I knew that was the case even before my latest lumbar issues, which is why I wrote a few weeks ago that the market may have perhaps been overly harsh on those companies in the office business, particularly Land Securities. It had some numbers this week which support my gut – or should I say back – feel; its shares saw a nice jump after it reported a return to profit and a higher dividend, an increase in activity in the London office market, and evidence that it’s in the right place to benefit from the “flight to prime” in physical retail. True, the growth in its like-for-like NAV was hardly stellar, but slow growth is better than negative growth which is why the massive share price discount to book value – roughly a quarter – still looks too deep to me. The company is also belatedly sharpening up its net zero activities, which along with its urban regeneration push has the potential to deliver lots of development upside.

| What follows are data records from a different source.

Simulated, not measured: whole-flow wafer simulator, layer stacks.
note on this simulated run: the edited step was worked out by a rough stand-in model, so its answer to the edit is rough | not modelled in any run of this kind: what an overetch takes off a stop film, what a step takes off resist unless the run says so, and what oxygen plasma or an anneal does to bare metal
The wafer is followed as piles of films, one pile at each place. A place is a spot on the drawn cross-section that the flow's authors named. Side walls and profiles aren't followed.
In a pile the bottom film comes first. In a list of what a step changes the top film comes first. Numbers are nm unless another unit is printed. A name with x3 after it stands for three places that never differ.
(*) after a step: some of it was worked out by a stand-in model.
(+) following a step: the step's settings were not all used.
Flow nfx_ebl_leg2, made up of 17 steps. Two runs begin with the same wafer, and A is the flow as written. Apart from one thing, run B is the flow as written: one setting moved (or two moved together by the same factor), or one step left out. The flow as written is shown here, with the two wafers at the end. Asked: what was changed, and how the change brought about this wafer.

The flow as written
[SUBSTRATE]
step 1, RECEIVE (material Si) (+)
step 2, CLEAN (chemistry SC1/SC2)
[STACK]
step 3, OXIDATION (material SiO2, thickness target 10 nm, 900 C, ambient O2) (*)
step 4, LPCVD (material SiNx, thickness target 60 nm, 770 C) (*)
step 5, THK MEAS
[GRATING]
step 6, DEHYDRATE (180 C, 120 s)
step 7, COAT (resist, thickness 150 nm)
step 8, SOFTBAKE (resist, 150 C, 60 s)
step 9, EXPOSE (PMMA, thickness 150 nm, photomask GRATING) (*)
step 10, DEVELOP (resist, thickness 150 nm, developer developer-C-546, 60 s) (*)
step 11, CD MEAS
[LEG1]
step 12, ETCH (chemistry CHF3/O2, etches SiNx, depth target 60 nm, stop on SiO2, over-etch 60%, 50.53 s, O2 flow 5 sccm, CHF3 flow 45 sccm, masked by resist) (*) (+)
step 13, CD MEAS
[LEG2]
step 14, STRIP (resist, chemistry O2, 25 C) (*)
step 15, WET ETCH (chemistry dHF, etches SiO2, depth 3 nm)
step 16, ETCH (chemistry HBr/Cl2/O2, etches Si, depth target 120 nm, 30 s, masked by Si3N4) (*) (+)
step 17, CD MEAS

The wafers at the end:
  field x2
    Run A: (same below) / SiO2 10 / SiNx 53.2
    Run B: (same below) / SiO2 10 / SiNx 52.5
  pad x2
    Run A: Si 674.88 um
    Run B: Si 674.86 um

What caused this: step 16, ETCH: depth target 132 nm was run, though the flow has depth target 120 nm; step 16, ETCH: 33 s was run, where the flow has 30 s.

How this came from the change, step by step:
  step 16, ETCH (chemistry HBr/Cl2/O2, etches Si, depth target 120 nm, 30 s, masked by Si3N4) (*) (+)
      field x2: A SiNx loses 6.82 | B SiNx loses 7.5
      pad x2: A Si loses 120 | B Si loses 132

Signs of a recovery in physical retail are also why I’m less convinced whether there’s as much value left in the landlords of industrial property, now rebranded as the ‘shed’ market to capitalise on the interest in e-commerce growth. I wrote about why I think Aim’s distribution Reits, Warehouse Reit and Urban Logistics, may see more sedate growth ahead after a boom in FY2021. But it’s the massive premium to NAV at Tritax Big Box on the main market that keeps niggling – 25% at the last count (interestingly, a near-perfect inverse to Land Securities). Admittedly it’s got a lot of development land in its portfolio which will add a significant chunk to NAV once it’s built – it reckons that it can turn the £300m it’s just raised, along with extra leverage, into a 7% NAV uplift. But the share price premium demands perfect execution, and also that the future looks exactly like it does right now. After the last two years, I’m not even sure we can safely predict what tomorrow will look like anymore.  

Of course, I’m not for a minute suggesting that everyone is going to be abandoning  their Amazon baskets in favour of a day out at Bluewater (although Amazon announcing plans to abandon Visa for UK credit card payments from January is a sign of how quickly a narrative can shift). But I don’t think we’re likely to see a repeat of the furious activity seen in the logistics market over the past 18 months either.

Amazon perhaps offers a case in point here, too – it’s planning to open 260 cashier-less grocery stores in the UK over the next couple of years, which as well as being a source of more sleepless nights for supermarket investors also highlights that there’s room in the world for both digital and physical (maybe even troubled convenience retailer McColl’s as Phil discussed here). We should perhaps consider their interplay in a more nuanced, less black and white way. As Phil and I discussed on Friday’s Quality Shares podcast, some decent figures from Marks and Spencer’s food business and Primark owner ABF in the last week show that the right in-store experience can keep the punters coming through the doors, while click and collect is an increasingly popular format, allowing retailers to benefit from e-commerce at the same time as sweating their retail locations).

While I have been dealing with physical pain this week, I know lots of investors have been experiencing some financial pain, not least of those holding Avon Protection or those hit by a sell off at Aim-traded electronics group Volex. Its headline numbers were actually quite good, with sales up 45% and underlying profits up by nearly 22% thanks to strong demand for cables and plugs for home electronics and electric vehicles. Quality metrics like ROCE look good, too, but the shares have since slipped 10%, leaving many investors scratching their heads – a puzzle Phil has gone some way to solving in this article.

Looking across Aim, as Phil and I have been doing for the last week or so, and you can find lots of shares that, like Volex and the last mile distribution landlords, are facing more scrutiny over their prospects after a very strong run. In some respects, it’s good to see a bit more circumspection returning to some areas of the market – we are seeing further evidence every day that the economic backdrop is very unusual indeed, not least that inflation will remain a sticky problem for investors to contend with for some time. And as Phil and I have argued, it is those shares that are most highly rated – and which thus offer a lower earnings yield – that could be most affected, a particularly pressing question for Smithson, one of two investment trusts that Phil has written about this week to kick off our funds coverage alongside Nick Train’s Finsbury Growth and Income.